Beguiling billions
The annual report of the Auditor-General for the fiscal year 2004-05 points out that the magnitude of accumulated financial irregularities (Beruju) has reached Rs.53.88 billion, with the finance ministry taking the cake for over Rs.7.16 billion, and the defence ministry coming in second. The amount covers government offices, committees, public enterprises and DDCs. According to the A-G’s 42nd report, the finance ministry alone accounts for 25.10 per cent, followed by the ministries of defence, home, physical planning and works, local development, education and sports, health, water resources, information and communication, and agriculture and cooperatives. Of the total amount outstanding, the finance ministry accounts for a big chunk, and the Supreme Court takes the first rank among the constitutional organs.
It is ironic that the finance ministry, supposed to enforce financial discipline across the government, figures as the biggest offender, and the Supreme Court, which stands, constitutionally, as the last resort of justice and fairness, fares so badly. These
examples seriously dare how fiscal discipline and adherence to rules governing financial transactions could be ensured in governance. The greater the magnitude of the irregularities, the narrower the level of financial discipline and respect for the financial rules. This mountain of irregularities means the taxpayers’ money is being misused. Beruju includes the uncleared accounts, the dues the people or organisations owe to the government have exceeded their time-limits, or officials or politicians have taken decisions in contravention of the financial rules thereby causing a monetary loss to the national exchequer.

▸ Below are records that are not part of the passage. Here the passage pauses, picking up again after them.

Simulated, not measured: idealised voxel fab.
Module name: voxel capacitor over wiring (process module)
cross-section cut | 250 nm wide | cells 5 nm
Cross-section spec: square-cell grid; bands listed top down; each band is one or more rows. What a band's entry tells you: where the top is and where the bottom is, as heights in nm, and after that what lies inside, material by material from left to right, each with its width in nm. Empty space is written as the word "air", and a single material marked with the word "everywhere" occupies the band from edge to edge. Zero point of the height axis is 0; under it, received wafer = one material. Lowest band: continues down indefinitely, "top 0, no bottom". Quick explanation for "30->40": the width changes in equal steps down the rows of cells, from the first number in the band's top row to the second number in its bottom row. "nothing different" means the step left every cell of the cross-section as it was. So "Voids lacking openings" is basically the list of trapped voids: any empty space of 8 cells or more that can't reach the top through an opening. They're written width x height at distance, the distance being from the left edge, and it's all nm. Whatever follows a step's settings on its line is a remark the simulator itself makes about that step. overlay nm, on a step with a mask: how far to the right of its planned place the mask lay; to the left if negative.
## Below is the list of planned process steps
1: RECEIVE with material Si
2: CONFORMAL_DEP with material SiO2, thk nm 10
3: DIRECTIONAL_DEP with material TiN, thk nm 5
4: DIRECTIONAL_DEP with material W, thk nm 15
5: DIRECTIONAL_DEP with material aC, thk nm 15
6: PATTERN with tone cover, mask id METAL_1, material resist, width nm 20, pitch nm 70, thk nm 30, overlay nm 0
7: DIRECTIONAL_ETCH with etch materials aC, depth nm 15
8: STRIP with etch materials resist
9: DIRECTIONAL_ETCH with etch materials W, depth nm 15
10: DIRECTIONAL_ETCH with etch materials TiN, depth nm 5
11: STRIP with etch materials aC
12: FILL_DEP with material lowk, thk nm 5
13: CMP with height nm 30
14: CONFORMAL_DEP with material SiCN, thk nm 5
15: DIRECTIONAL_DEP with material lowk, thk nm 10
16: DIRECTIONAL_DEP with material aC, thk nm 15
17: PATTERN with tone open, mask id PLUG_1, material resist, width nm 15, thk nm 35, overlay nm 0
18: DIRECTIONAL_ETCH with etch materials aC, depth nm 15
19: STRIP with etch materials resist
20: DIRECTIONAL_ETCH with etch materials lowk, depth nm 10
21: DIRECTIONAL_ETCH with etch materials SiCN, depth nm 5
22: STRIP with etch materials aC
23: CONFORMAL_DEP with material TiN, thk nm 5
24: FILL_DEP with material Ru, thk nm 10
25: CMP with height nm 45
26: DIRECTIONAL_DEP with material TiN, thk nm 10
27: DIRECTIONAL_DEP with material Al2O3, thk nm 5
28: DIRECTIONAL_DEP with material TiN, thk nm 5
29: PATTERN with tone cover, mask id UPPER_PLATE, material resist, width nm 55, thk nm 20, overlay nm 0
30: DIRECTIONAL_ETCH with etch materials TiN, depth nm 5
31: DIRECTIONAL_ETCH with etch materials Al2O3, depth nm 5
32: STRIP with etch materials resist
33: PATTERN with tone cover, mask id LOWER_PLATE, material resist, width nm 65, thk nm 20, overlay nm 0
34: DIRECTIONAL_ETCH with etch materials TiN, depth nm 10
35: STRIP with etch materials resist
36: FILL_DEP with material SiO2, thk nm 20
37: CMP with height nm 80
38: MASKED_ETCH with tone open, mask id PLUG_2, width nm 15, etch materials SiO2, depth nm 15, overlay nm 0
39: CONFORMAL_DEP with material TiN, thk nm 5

Whether in private firms or in government, the client and other stakeholders get from the
auditor’s report a fairly accurate feel of the extent to which the books have been maintained in accordance with the universally accepted accounting norms as well as with the laws, rules and regulations. So the shortcomings pinpointed in it are meant to give the government, in the case of the A-G’s report, the instances where it should take corrective action. But the curve of the Beruju amount has kept rising, barring exceptions, over the past four decades. This indicates the degree of indifference shown by successive governments, of whatever political hue, to the need to take effective steps towards slashing the volume of Beruju, which is twice the overdue loans of the two state banks. This stresses the need to settle the Beruju amount properly or recover it on war-footing, taking stern action against guilty officials and politicians depending on the seriousness of their wrongdoing. But any such voice has always proved to be a cry in the wilderness. One wonders whether ministers, secretaries and other high-ranking civil servants would be as apathetic if their own money was involved.